DELTA BLUES: The Life and Times of the Mississippi Masters Who Revolutionized American Music. By Ted Gioia. Norton. 448 pages. $25.20.
Although it has been proclaimed one of The New York Times' "100 Notable Books," and although Ted Gioia is the "critically acclaimed author of The History of Jazz," this book is little more than an overwritten rehash of the same familiar progression: W.C. Handy to Charlie Patton to Muddy Waters to those ignorant white boys.
Carolinians might add a few names to that roster -- Josh White, Clarence "Tom" Ashley, the Rev. Gary Davis, Theolonius Monk, and even Doc Watson -- but those names are strikingly absent from this work.
Rather than broaden his scope, Gioia intensifies his focus, and when in doubt, which, given the nature of the source material, is often, Gioia cranks up the rhetoric. Some might think flowery emoting suitable to such a stark subject matter; some might not.
Gioia has all the fervor of a late convert, but lacks the deep familiarity that many less credentialed musicians have gained from life-long studies of the extant recordings, the locations and mores of the South, and actual conversation with the blues survivors.

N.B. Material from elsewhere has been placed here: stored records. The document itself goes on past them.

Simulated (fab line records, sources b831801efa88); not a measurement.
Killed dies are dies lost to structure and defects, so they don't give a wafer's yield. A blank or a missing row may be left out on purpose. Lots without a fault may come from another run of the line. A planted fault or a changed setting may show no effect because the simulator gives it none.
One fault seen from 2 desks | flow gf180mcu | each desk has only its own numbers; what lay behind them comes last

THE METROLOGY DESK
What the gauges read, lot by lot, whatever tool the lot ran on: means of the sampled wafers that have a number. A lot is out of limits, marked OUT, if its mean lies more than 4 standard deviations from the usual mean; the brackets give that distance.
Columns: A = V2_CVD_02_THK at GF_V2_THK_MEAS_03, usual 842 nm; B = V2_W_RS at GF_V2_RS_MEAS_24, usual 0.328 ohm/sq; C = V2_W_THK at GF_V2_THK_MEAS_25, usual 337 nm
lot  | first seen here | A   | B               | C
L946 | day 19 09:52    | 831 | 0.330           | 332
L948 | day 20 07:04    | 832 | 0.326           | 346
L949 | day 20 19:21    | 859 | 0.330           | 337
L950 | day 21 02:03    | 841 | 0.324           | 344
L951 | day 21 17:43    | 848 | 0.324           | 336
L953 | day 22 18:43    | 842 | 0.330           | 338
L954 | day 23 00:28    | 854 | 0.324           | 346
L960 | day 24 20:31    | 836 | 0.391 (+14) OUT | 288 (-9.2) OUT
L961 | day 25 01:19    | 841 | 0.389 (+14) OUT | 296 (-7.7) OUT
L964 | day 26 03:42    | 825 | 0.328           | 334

Gioia does provide numerical tempos for many familiar recordings, which is useful enough, if one depends on a metronome. And to be fair, his depiction of the white students who tracked down and "rediscovered" such icons as Son House and Skip James is most useful. But he vitiates his positive points with a total lack of appreciation of the hard-scrabble lives of rural people, white or black. Gioia constantly laments the "artistic choices" of some old blues man, when that man's choices were purely based on personal survival.
Of course, Gioia has to denigrate the contributions of the white disciples of the old masters. Mick Jagger may have assimilated a few songs from Muddy Waters, but Waters could never in his wildest imagining have written a "Sympathy for the Devil." The revitalization of the blues was due as much to sociological factors as to musical ones.
It would be more relevant to discuss what factors in 1950s English life made the obscure blues idiom so attractive to a whole generation of supposedly "privileged" Caucasians.
One need merely study the musics of Cuba, Jamaica and Brazil with open ears to hear that the blues are an American form, synthesized up from both black and white influences. If you want to know about the blues, go see Cadillac Records; don't waste time with this book.
■ Steve Wishnevsky is a writer and reviewer who lives in Winston-Salem.